Unless you’ve been hiding under a rock somewhere, you’re probably aware of the widespread adoption of mobile apps that continues to increase as the number of mobile device owners increases. Pew Internet Project research indicates that, as of January 2014, 58 percent of Americans have a smart phone, 42 percent have a tablet, and 32 percent have an e-reader. But mobile device ownership isn’t the only thing that’s changing.
Mobile device users are spending more time on apps than they do on mobile browsers. And we’re not talking a little bit more. According to Forbes, users spent 86 percent of their mobile internet time on apps, leaving 14 percent of that time to browsing. Given this large shift in behavior, many mobile marketers are asking whether they should develop an app for their business, some even considering doing away with having websites that are mobile compatible altogether. Before jumping to any conclusions (or premature app development), consider the following.
App popularity results from functionality and practicality, not the app itself.
It seems evident that mobile users favor apps, but is that what the statistic here is really saying? Let’s look at the data. The trend that emerges here revolves around lifestyles. Mobile users are downloading and using quality apps that naturally fit into their everyday lives – social networks, entertainment, communication, etc.— not just any app because it’s an app. People gravitate to the apps that appear here because they are quicker, mobile friendlier ways of doing what they already do on a regular basis. So before developing an app make sure it fits this criteria. Just don’t expect to compete with the likes of Facebook and YouTube.
(Publishers: Ditch your apps; focus on mobile Web, Digiday)
People use their devices for more than apps.

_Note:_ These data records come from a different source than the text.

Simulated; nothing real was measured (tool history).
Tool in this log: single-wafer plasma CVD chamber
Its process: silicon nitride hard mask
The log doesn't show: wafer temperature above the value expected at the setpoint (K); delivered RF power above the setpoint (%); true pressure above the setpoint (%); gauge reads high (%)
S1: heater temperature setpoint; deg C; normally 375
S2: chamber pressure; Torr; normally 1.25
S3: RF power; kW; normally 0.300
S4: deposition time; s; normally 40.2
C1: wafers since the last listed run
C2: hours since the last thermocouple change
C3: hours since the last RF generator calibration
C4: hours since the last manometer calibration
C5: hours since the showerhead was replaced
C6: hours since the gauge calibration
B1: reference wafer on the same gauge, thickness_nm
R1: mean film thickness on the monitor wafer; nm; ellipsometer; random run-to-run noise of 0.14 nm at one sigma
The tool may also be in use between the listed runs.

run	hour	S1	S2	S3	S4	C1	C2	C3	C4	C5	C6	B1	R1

While apps have a large share of users' time, it's important to note that when users aren't checking their social, watching videos and playing games, which is approximately 70 percent of the 86 percent of time spent on apps, they are engaged in other mobile activities. According to Nielson's 2013 mobile consumer report, 86 percent of smart phone owners are texting, 75 percent are checking their email, and 82 percent are browsing the web. Speaking of browsing the web, did you notice which app holds the number four spot in the chart above? Google Search. Mobile web browsing is definitely still taking place, which means -- app or no app-- you need to have a website that is welcoming to mobile users and converts
. This is also important for those who are clicking through your emails and viewing your website on their device.
Apps aren't for everybody.
As with all things, apps have their pros and cons. The bottom line is that not all businesses can benefit from an app, and there isn't a black and white, B2B or B2C answer to tell which ones are. Here are a few questions to ask yourself that can help you decide.
1. How much am I willing to spend?
If you aren't prepared to spend five digits, an app probably isn't for you. Especially, if you don't have a quality mobile or responsive website in place already. If you would like your app to be used on devices of different operating systems, you'll need to make more room in your budget. If you hope to make your app available through Apple's store, your app must be approved and you have to pay an annual membership fee.
2. What will the function of my app be?
As stated earlier, the point of an app is to make a task that your customer does on a regular basis easier. If your app doesn't, customers won't download it and certainly won't use it. If your app does, however, it provides excellent grounds for branding and strengthening customer relationships. Here are some great B2B app ideas
from HubSpot to get you started in the right direction.
3. What is the goal of my app?
Apps can be used virtually anywhere in the sales cycle, whether you’re generating or nurturing leads, or building customer loyalty. Just make sure you are mindful of which you are trying to accomplish. During the development stage, you need to be just as intentional in defining the value your app will provide you. After all, what’s the benefit of creating an app that doesn’t help you in some way?
Always keep in mind that apps are just that, applications. Automatically, they are more limited than your website, because they are only meant to carry out a single or specific set of functions. One day, something might come along that replaces websites, but that day isn’t today, and apps are not the solution. A thoughtfully developed app, however, could supplement your mobile customers' experiences greatly and generate a positive ROI.